Friday, May 15, 2026

Lady Tremaine by Rachel Hochhauser - a retelling of Cinderella

Cinderella is one of those stories that everyone knows and accepts the basic premise: cruel stepmother, exploited stepdaughter, bullying stepsisters, a fairy godmother, and a prince to rescue Ella from the ashes. Some modern versions provide a heroine who focuses on self-actualization over marriage as a form of rescue but those are less likely to find favor among little girls who love the Disney princesses. So I was intrigued to hear about this book which tells the Cinderella story from the point of view of the stepmother.
Because it was chosen by Reese Witherspoon for her book club, I had to wait a long time for my library copy to turn up but it was definitely worth the wait – I thought it was original, brilliant, and impossible to put down!

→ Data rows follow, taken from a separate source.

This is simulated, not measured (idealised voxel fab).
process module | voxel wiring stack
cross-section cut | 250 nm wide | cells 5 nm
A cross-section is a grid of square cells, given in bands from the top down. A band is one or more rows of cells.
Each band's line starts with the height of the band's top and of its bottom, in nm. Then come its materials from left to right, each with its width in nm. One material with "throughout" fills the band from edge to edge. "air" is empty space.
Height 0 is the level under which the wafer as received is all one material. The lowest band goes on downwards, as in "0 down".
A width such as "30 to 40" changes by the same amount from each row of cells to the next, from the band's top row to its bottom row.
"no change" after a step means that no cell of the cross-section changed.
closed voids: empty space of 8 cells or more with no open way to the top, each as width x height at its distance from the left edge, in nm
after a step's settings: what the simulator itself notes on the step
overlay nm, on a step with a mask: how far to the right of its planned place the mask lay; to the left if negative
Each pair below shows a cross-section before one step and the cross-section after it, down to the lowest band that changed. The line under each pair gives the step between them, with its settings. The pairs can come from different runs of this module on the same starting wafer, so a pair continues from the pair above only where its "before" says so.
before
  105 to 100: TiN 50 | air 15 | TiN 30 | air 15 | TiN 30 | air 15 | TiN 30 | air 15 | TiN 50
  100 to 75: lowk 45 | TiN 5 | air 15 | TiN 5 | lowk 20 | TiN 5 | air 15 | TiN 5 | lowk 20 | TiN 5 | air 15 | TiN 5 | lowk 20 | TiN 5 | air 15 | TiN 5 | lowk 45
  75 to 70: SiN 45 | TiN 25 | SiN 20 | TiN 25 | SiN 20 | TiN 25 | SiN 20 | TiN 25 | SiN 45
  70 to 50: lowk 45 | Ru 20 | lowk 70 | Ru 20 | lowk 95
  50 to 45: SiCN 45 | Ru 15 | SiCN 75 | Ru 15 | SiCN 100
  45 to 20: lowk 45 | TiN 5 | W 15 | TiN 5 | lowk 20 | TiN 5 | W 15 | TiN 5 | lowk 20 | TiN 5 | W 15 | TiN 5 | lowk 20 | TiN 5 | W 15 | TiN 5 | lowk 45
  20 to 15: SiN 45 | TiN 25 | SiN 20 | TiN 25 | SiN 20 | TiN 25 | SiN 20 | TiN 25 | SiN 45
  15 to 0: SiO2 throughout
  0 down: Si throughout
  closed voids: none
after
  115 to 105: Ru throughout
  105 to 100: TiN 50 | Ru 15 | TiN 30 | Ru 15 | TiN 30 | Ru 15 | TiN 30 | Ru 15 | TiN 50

Etheldreda Tremaine Bramley is a brewer’s daughter, brought up in an all-male household until her father brings a female tutor to help Ethel acquire some feminine graces. Twice widowed, with two daughters and a stepdaughter, she is desperate to support her family, recognizing that in this era (vaguely late 18th century) marriage is the only way for young women to survive. Ethel is determined to hide the family’s reduced circumstances as much as possible so they can retain a position in society. Her own daughters, Mathilde and Rosamund, pitch it to help but her stepdaughter, Elin, refuses to do anything to help and utters pseudo-virtuous platitudes that irritate everyone else. When they learn the prince is giving a ball, Ethel knows it is the best chance for her daughters to meet young men of their station but she will need to sell everything that’s left in their home to dress the three young women and herself. However, triumph at the ball is not the automatic pathway to happiness Ethel hoped for and that is one of the ways Hochhauser surprises the reader.

What makes the book work is the character of Ethel: passionate and capable of jealousy, devoted to her daughters and determined to sacrifice anything and everything for them. At the same time, she is a young widow in her late 30s and does not even realize she longs for adult conversation and a few minutes to forget that financial ruin (and even physical ruin when the house starts falling apart) is imminent if she cannot find suitable marriages for her daughters. And in contrast to the evil stepmother reputation, Ethel may dislike her annoying stepdaughter but she has cared for her for years, even when her own daughters wondered by Elin never pulls her weight.

This is more of a historical novel than a fantasy – in fact, Ethel says she does not even believe in magic, which I suppose is the author’s tongue in cheek acknowledgment of the fact that she is retelling a fairy tale. The reimagined characters are convincing and many are appealing: Ethel’s daughters, their father, and Otto, the royal family’s counselor. While the story is a retelling of Cinderella, the author has added unexpected plot elements and twists that keep the reader captivated.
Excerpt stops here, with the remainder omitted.